In May of 2016, graphics specialist NVIDIA (NVDA -6.30%) began rolling out graphics processors based on its Pascal architecture. The company rolled out an entire stack of gaming desktop-oriented products from top to bottom between May and October, executing extremely well. 

Image source: NVIDIA. 

The Pascal launch was clearly very successful, and in the quarters after the first Pascal-based products hit the market, NVIDIA started reporting accelerated growth rates in its gaming business. Per a recent investor presentation, NVIDIA says that its revenue from gaming-related products -- primarily gaming-oriented graphics processors -- are up 35% year over year in the company's current fiscal year thus far.

I have seen some speculation about when NVIDIA might roll out gaming products based on its next-generation Volta architecture. Mark Hibben, writing for Seeking Alpha, says that he is "confident that Nvidia will introduce Volta this year, and that it will be based on the TSMC (TSM -3.29%) 10nm process."

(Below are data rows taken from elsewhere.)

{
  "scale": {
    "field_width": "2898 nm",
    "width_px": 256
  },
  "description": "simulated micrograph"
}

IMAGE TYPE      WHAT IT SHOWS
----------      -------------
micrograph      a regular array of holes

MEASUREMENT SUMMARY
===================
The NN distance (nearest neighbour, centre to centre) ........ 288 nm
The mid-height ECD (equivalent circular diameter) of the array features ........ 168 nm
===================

I don't share his confidence -- at least if we're talking about graphics processors aimed at gaming. Here's why.

Some background

NVIDIA's current gaming-product stack looks like this (from top to bottom):

  • GeForce GTX 1080 (GP104)
  • GeForce GTX 1070 (GP104)
  • GeForce GTX 1060 (GP106)
  • GeForce GTX 1050 Ti (GP107)
  • GeForce GTX 1050 (GP107)

The company also offers an ultra-high-end graphics card for prosumers and gamers willing to spend a ton of money called the NVIDIA Titan X. This is based on a chip known as GP102, which has about 50% more graphics resources than the GP104 chip -- though the Titan X doesn't use a fully enabled GP102.

This chip isn't "officially" part of NVIDIA's GeForce GTX lineup, but is, instead, sold under NVIDIA's Titan branding. The chip is also used in NVIDIA's Tesla P40 data-center accelerator (in its full form here).

Current rumors suggest that NVIDIA will indeed begin selling the GP102 as a proper GeForce GTX gaming card in March of 2017, and that it will be called the GeForce GTX 1080 Ti. NVIDIA has traditionally appended the "Ti" suffix to its graphics processors to indicate a higher-end version of the base model, so the 1080 Ti will sit above the 1080 in performance and pricing.

If NVIDIA is going to add the GP102 chip to its GeForce GTX 10-series lineup in March of 2017, it's unlikely that the company will make it obsolete so soon by beginning the rollout of a next-generation graphics architecture in the same year, as this could create some inventory management headaches for NVIDIA's add-in-board partners and their channel partners.

When will we see NVIDIA's Volta, then?

If we look back at NVIDIA's traditional product launch history (Kepler and Maxwell architectures), we can get some hint as to when to expect the company to release Volta. With Maxwell, NVIDIA released the first (high-end gaming) part -- GM204 -- in the fall of 2014, productized as the GeForce GTX 970 and 980. The lower-end GM206, productized as the GeForce GTX 960 and later the GeForce GTX 950, came out in January of 2015.

Image source: NVIDIA. 

NVIDIA then released the GM200 chip -- the Maxwell equivalent to today's GP102 chip -- as the GeForce GTX Titan X in March of 2015. (Are you confused by the naming yet?) This was followed by a cut-down, more price friendly GeForce GTX 980 Ti based on the same GM200 chip in June of 2015.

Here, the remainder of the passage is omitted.